Income from corporation tax was “on the upside of expectations” in November, Minister for Finance Michael McGrath has said.

Figures published on Tuesday show total tax receipts for the 11 months to the end of November amounted to €82 billion, which was €4.5 billion (5.8 per cent) ahead of the same period last year.


Speaking on RTÉ radio’s Morning Ireland, Mr McGrath pointed out that there had been three consecutive months where the data had been weak relative to the same month last year.

He added that November was always the most significant month for returns, because of the corporation tax returns and also the self-assessed income tax returns.

It was likely that there was a link that was sector-specific, even company-specific, the Minister said.

However, the nature of such returns is volatile, he warned, adding that the Government has consistently been stressing this point.


“These receipts are very volatile in nature. We had weakness for three months, and now we have volatility on the upside, which is good.

“This is positive news, and we should welcome it because it does mean overall that we will now achieve our overall budgetary targets for the year, a significant surplus.”

Mr McGrath said the returns put the State in a strong position heading into the new year, but again warned of the “high level of concentration in relation to multinationals, and even within that a relatively small number of multinationals.”

He added: “That's why we have to be so careful in the decisions that we make with these receipts. We certainly cannot spend them on permanent recurring expenditure, our taxation commitments.


What we are doing is we are significantly increasing public capital investment. That means building more homes, more schools, more investment in public transport and so on, and then we will now be proceeding to set up the two new funds that I announced in the budget to meet costs that are coming our way in the coming years. Demographic costs, but also climate costs associated with the climate transition, the cost of digitalisation and so on.”
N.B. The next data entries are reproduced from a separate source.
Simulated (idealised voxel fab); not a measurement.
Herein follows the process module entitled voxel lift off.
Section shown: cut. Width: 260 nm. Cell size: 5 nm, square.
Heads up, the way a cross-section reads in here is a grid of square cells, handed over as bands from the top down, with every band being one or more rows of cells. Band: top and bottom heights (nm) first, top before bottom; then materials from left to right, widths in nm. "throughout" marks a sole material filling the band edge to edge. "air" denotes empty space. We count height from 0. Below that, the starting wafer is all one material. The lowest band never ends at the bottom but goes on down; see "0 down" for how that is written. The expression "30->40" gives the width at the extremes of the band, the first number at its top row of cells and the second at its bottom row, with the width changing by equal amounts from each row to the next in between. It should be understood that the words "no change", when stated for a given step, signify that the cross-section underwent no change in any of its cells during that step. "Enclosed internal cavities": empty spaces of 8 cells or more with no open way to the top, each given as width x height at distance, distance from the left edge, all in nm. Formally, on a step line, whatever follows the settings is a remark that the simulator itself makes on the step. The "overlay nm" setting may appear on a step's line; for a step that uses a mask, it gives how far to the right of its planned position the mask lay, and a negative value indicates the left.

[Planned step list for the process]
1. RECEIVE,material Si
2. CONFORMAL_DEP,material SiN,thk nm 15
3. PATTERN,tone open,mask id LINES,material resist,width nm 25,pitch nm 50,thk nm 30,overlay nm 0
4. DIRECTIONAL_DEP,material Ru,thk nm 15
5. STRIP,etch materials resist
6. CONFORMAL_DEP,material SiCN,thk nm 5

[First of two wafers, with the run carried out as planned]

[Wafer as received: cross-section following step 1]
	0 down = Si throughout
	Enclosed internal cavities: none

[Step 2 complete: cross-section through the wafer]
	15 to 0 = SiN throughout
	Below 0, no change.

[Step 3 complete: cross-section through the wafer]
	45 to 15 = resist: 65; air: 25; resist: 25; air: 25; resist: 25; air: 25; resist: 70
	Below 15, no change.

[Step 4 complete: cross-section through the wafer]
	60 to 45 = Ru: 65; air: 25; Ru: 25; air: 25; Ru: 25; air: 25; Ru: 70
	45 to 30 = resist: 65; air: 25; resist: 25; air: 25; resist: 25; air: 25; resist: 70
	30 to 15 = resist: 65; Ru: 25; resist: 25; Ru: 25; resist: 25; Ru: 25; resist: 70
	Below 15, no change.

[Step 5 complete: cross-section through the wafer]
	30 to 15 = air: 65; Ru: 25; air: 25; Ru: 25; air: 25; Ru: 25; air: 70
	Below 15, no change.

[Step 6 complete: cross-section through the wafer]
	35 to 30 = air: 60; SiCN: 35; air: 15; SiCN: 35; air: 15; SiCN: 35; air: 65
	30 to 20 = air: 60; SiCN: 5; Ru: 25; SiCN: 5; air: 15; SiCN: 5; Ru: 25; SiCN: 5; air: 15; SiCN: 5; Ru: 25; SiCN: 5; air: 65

Mr McGrath said that given the volatility of such tax receipts, they could not be relied upon in the future. However, he added that reduced corporation tax in the future is not going to happen overnight.

“We have very significant changes in terms of the international corporation tax landscape. We are just legislating now for the transposition of the EU minimum tax directive, which is the OECD global deal. So the rate will move to 15 per cent.”

He explained the 15 per cent-rate, which will onlyy apply to the largest companies, with turnover in excess of €750 million, will commence from January 1st, “but the additional revenues that come from that increased rate don't flow until mid 2026”.


Other pillars of the OECD agreement remained under negotiation, Mr McGrath added, such as the reallocation of taxing rights to larger markets, which he warned will come at a cost to Ireland.

“We believe our central scenario will remain broadly stable, but we do believe in time that the level of receipts could begin to fall off as you have the full implementation of pillar one and indeed pillar two of the OECD agreement.”

Donohoe departure?

Commenting on reports that his Government colleague, Minister for Public Expenditure Paschal Donohoe may be eyeing a move to the International Monetary Fund (IMF), Mr McGrath said any such decision was a personal matter for Mr Donohoe.

“What I would say is that he has all of the qualities and credentials and experience necessary to fulfil that role, and isn't it a great thing that a member of the Irish Government is being associated with the position of managing director of one of the most important global economic bodies?


“It's a matter for him to come to a personal view ultimately. I know what he has said through his spokesperson about the desire to serve the full term as president of the Eurogroup and to contest the next election.

“My own view is that we should allow Minister Donohoe the time and space as this develops over the months ahead to come to a final view on this.”

Mr McGrath also noted that it is not yet clear whether the IMF's current managing director, Kristalina Georgieva, will seek a second term.

As for his own future aspirations, Mr McGrath was asked if he would like to be European Commissioner, to which the Fianna Fáil TD said he loves the job he has, adding that he wants to bring forward another budget and contest the next general election.